The problem I find with the WebBIOS utility is that although one can stop the beeping via a mouse click, to exit the utility one has to reboot. The reboot then starts the beeping again! I would also like to see the progress of the rebuild, but there seems to be no way except to boot into the utility again, which seems overkill.

MegaCLI

There is a command-line utility provided by LSI called MegaCLI, and after a lot of work I finally was able to get it installed. I had previously tried to install another utility called StorCLI, but ultimately determined that it does not work with the series of controller we have. Note that the installation procedure below is for documentation purposes, but should not be needed again now that MegaCLI has been installed.

installation

To install MegaCLI, I first found it on the Avago Technologies website (it was not obvious, but when I entered the product number and then typed megacli in the search, it did come up. I downloaded MegaCLI_5.5, in the form of a zip file, and unzipped it, which created a bunch of directories including Linux. In that subdirectory, I found MegaCli-8.07.14-1.noarch.rpm. In order to install it on an Ubuntu system, I had to install alien, e.g.
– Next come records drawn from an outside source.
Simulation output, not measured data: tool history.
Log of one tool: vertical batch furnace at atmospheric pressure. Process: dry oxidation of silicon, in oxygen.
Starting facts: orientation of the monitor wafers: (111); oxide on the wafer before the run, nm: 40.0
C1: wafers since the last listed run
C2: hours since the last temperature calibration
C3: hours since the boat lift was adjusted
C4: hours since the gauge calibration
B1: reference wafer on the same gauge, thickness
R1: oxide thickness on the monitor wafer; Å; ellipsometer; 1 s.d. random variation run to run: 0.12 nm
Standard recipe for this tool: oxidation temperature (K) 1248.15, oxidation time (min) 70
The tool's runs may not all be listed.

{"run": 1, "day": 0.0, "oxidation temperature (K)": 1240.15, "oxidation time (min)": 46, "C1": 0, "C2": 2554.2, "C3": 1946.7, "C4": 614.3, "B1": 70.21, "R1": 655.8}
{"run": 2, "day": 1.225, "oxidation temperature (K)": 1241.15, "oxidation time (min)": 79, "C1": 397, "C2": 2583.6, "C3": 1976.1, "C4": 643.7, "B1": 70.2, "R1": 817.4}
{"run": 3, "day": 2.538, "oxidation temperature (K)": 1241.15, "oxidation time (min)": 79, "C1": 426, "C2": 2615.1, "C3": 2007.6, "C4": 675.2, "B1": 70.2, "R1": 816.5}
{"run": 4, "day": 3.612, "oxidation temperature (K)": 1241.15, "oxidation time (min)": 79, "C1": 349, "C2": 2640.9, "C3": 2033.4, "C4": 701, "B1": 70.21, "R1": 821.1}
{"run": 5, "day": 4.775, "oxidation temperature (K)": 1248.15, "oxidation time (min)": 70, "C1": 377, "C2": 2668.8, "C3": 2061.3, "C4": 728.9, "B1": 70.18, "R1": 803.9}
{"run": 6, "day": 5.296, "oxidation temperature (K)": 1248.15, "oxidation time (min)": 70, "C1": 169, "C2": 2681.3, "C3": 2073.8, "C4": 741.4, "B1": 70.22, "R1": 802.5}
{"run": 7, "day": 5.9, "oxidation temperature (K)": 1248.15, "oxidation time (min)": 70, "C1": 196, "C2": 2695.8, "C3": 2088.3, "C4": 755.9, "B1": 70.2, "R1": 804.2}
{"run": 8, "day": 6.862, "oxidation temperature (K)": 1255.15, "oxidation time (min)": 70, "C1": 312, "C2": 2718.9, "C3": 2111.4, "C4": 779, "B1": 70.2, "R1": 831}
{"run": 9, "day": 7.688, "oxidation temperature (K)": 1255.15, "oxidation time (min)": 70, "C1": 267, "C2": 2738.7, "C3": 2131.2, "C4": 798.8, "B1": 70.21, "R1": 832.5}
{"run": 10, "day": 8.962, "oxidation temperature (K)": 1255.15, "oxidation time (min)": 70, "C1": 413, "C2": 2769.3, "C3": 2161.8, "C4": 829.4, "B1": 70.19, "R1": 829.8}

sudo apt-get install alien

and then type

alien –scripts MegaCli-8.07.14-1.noarch.rpm

This resulting in the creation of a file

megacli_8.07_14-2_all.deb

I then installed this with the command

sudo dpkg –i megacli_8.07_14-2_all.deb

The end result was to create the file (and associated library)

/opt/MegaRAID/MegaCli/MegaCli64

some useful commands

One can run this routine with the –h switch to get a list of commands (it is very extensive). The use of the command is described in Chapter 7 of the pdf document mentioned earlier. One important thing I discovered is that the dash in front of all the elements of a command are NOT necessary—the same command works fine without them. Here are some commands I used:

sudo /opt/MegaRAID/MegaCli/MegaCli64 adpsetprop alarmdsbl a0

disables the damn alarm while rebuilding is in progress. Enter

sudo /opt/MegaRAID/MegaCli/MegaCli64 adpsetprop alarmenbl a0

to reenable it after the rebuild is done.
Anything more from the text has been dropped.